This is from History of the State of Oklahoma Vol. II by Luther Hill, published 1908 from a note to me by a descendant.....
GEORGE W. Fox, now an active citizen of Oklahoma City, was one of the pioneer settlers of Pawnee county, and was identified with the early history of that section in several notable ways. At the opening of Oklahoma in 1889 he located a homestead in the famous triangle country, near the intersection of the Arkansas and Cimarron rivers. He began farming on a successful scale, but was also very active in public affairs. He was elected a member of the first school board of his district, and when the members assembled, to plan for the first educational facilities of their new country the meeting took place- under a black-jack tree. He was re-elected and served several years on the school board, A Republican in politics, he was active in the affairs of his county and district and one of the leaders of his party.
In recent years oil was discovered in his neighborhood, and this together with the general development of the country advanced his land to values far in excess of its worth when he homesteaded it. He is owner of eighty acres of oil land near Hallet, and he and W. C. Brissey of Oklahoma City, who has purchased a half interest in the property, are at present engaged in developing it. Mr. Fox in February, 1907, transferred his residence to Oklahoma City, from which point he manages his interests in Pawnee county and is also engaged to some extent in city realty operations, dealing principally in residence property.

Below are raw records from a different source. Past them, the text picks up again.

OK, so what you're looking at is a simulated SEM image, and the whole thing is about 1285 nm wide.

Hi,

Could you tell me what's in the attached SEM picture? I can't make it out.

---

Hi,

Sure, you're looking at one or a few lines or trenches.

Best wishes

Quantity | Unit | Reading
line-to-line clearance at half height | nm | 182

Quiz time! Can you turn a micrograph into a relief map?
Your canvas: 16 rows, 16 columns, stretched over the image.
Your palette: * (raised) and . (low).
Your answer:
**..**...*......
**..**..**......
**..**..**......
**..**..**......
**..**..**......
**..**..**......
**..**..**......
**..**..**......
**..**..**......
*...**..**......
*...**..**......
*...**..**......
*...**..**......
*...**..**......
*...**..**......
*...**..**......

Mr. Fox was born in Macomb county, Michigan, December 25, 1844, and was reared on a farm. He is a veteran of the Civil war, having enlisted in 1861 in Company D of the Fifteenth Michigan Infantry, and served throughout the war. As a member of the Third Brigade, Second Division, Fifteenth Army Corps, he was at the siege of Vicksburg, at Missionary Ridge, Chattanooga, and other engagements in that vicinity, in the siege and battles at Atlanta, in the Hood campaign back into Alabama and Tennessee, and then rejoined Sherman's army on its march to the sea and of its final grand review at Washington at the close of the war. His military service took him throughout the states of Mississippi, Tennessee, Georgia, the Carolinas and Virginia, and he was mustered out at Little Rock, Arkansas, in August, 1865, as orderly sergeant. He lived for a few years after the war in Livingston county, Michigan, and during the seventies moved to Topeka, Kansas, being a resident of the latter state until the Oklahoma opening. He has seven children, Carl E., Mason E., Mark, Mrs. Lillie Matlock, Don, Hazel and Opal. His second wife before her marriage was Miss Belva Tinker, of Perry, Oklahoma. By his first marriage, which occurred December 25, 1865, to Viola Gillam, he had six children, of whom one is deceased. By his second marriage, there are two children. His first wife died in February, 1904.
With the name of his second wife Civil War pension records were found which showed his date of death as 16 October 1916. He may be buried next to Viola in Bethany Cemetery. He may have purchased both of those plots at the time of her death with that intention, but when the time came Belva may have put him elsewhere. That would explain why no dates were ever put on the stone for him.